Five-step plan for green design

I recently saw a research paper discussing the lack of tools for designers hoping to make their products greener, more environmentally benign, sustainable even. The paper focused more on the likes of coming up with a green espresso machine and offered a five-step scheme for getting the green credentials booked into a the design and manufacturing process from the beginning rather than paying lip service to the eco-buzz further down the line or even just in the after-the-fact marketing session.

  1. A product model is defined generically based on existing products on the market.
  2. The design team considers what might be improved in the generic model.
  3. Suggested improvements are validate based on technical and economic factors and user attractiveness.
  4. Environmental performance and ecological indicators are assessed.
  5. Design results and experiments are interpreted as a hierarchy and assessed.

Although the authors of the paper claim some originality to their eco approach, I asked a colleague in the chemistry world about what kinds of approaches people in that industry were taken. After all, an espresso machine is probably never going to be intrinsically green, given the nature of coffee growing, transport, and the middle-class domesticity and comfort associated with such a luxury device.

Apparently, the Chemistry Innovation Knowledge Transfer Network has as one of its major priorities getting companies to look closely at sustainable design (given that many of the innovations needed are at the chemistry/chemicals level).

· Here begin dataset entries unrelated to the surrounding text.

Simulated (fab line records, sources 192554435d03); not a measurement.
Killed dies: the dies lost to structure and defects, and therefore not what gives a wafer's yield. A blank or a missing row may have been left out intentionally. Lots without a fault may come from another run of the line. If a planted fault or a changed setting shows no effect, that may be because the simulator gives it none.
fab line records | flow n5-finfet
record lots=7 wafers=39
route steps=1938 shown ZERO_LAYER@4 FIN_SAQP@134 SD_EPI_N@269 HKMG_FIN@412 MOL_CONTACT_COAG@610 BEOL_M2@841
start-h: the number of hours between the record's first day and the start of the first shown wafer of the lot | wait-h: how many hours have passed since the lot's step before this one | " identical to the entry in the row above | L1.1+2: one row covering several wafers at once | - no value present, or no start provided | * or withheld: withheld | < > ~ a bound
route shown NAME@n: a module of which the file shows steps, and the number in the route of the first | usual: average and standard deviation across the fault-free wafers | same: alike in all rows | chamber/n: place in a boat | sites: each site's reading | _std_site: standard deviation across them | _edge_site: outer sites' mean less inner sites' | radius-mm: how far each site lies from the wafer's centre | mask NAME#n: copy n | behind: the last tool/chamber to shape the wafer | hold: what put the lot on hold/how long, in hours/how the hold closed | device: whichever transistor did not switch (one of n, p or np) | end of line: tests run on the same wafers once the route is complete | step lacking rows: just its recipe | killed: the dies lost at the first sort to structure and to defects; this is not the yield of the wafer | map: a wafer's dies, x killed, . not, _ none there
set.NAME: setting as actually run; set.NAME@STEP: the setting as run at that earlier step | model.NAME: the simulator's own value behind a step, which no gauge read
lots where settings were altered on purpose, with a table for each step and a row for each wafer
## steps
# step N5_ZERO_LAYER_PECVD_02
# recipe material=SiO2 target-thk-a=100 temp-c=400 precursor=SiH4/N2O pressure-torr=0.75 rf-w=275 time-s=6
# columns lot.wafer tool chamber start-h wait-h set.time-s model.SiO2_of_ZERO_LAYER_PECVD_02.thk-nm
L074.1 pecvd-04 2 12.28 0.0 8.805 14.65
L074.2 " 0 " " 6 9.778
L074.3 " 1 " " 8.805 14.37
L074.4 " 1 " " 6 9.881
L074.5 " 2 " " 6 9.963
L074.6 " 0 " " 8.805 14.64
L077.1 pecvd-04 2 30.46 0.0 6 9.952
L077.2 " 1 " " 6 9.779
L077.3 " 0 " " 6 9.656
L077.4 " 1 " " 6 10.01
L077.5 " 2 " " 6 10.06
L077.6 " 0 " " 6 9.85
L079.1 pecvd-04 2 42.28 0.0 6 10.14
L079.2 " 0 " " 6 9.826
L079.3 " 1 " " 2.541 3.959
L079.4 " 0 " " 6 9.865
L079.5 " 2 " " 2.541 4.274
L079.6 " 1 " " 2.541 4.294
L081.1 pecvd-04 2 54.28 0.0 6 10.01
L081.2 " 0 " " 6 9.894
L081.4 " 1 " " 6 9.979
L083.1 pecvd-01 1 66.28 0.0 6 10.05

Mike Pitts looks after this area for them and they have put together a Sustainable Design Guide and have been recently piloting Sustainable Design Workshops with companies. So, it seems that while espresso designers may not have been thinking about greening their products chemists most certainly have. In fact, over the last twenty years ago, I’ve probably written well over 100 articles about the greening of the chemical industry through the development of room temperature ionic liquids (RTILs), supercritical fluids (SCFs), fluorinated reagents, novel non-noble catalysts and much more.

In Europe there are also a couple of European projects around at the moment for helping companies look at Life Cycle Analysis (and thus sustainable design). While European money helped get a program called CCaLC developed that is specifically design to help small to medium-size enterprises with evaluating life cycle impacts of their products. The development team in Manchester have also worked with larger companies).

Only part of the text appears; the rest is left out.